(Blurred photo taken this morning speaks to how memory blurs and creates a timeless clarity)
Yesterday was the anniversary of my little brother’s death. It was such a beautiful day with a lovely rose and crimson sunset and a white blossoming Little Bear Moon rising high through the trees. Best of all, the last twenty-four hours have been framed by the Great Horned owl’s call before dawn each morning. This most beloved of owls…
This morning I stood chilled in the blood filled pre-dawn riveted by that deep whoohing… After listening to the male’s courtship song, I could still hear the sound of that resonant whoohing in my body, though my mind was telling me that I was imagining it. A call to Love. I felt some strange power pulsing through me.
Great Horned owls attach me to my mother and my Motherline, but today the call seemed unusually poignant until I read the words below.
Owl always creates a resonance for me that literally bridges worlds.
“I was young and he was younger.
they cut him down before his time.
time took me far from him and farther, his
falling body, there in the distance, that shadow,
here in my heartbeat forever, that horror.
him underground and me under leaves,
years and years of fallen leaves.”
When I read these words the terrible grief surfaced flowing through my body as I “re- membered” how my brother simply disappeared into thin air…catapulting me into the underworld for more than a decade.
It was 32 years before I was finally able to bury his ashes under an emerald moss -covered stone named Trillium Rock, a boulder that the glacier left next to my brook. It was a raw rainy April “Earth Day.” Today, wildflowers cover his grave along with a fossilized spiral, a large ammonite that is perched in a niche in the stone.
Red Tailed Hawks, my brother’s favorite birds, bore witness for an entire week after his burial. They kept watch sitting above the brook in trees regarding me with piercing yellow eyes whenever I approached the heavily forested area. Red tails normally like open spaces …
The terrible dreams that I had each year on or around his death day – the ones in which he was always wandering and could find no rest – stopped.
No one’s ashes should be abandoned and hidden in an attic for 32 years.
Each year I accept that the cycle of grief will live on, perhaps beyond my death. For me this sorrow is written into the stars and the Earth beneath my feet because my brother was my Beloved.
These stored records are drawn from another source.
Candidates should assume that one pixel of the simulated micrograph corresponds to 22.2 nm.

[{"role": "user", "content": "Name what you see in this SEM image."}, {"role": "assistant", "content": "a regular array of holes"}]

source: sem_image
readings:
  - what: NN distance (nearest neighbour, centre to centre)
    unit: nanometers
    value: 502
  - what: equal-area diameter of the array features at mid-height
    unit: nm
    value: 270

Unlike the words in the poem there is no horror attached to this burial.
I scattered my brother’s bones in a small depression that I had carved out in the half-frozen ground next to the rock. His ashes lay amongst dead leaves. I gathered a few fragile bluish bone fragments to scatter in the rushing spring brook. The Earth took him to Her and loved him.
And finally, I believe, we both found peace.